Tuesday, August 29, 2006

More on the agreement between CDL and Google

More people are reading the California Digital Library-Google agreement, and commenting on it. (See yesterday's post) Different details stand out to different people. In an e-mail this morning, Steve Abram noted about the provision that CDL cannot give copies of the digitized materials to other third parties. Quoting ComputerWorld:
The university agreed not to charge or receive payment "or other consideration" for services it provides that use the scanned material, except for supplementary services, such as copying costs or access to annotations. The university is also forbidden from sharing, licensing or selling the material to any third party. It can distribute no more than 10 percent of the scanned material to other libraries and educational institutions for academic purposes.
In the contract, this is covered in section 4.10 on page 6, which talks about use of the Image Coordinates and the University Digital Copy (both defined earlier in the contract).

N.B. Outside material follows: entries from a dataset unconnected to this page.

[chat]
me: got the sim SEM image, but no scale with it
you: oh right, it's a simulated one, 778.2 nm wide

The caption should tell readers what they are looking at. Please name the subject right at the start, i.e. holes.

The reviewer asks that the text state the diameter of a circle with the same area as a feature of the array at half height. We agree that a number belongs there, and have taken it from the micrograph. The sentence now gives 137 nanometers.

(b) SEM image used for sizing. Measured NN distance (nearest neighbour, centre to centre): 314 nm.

The easiest question to ask is how will this impact interlibrary loan (ILL) or normal sharing that libraries do? Harder is how will this impact what we know as "the long tail?" Does this limit access to the long tail via CDL? Does it mean that at some point CDL will need to send people to Google to obtain the materials they need? Does CDL then become a "feeder" for Google? And what will the long-long-term effect of this contract be? These questions may take time and experience to answer. Let's hope that the answers are not painful for users.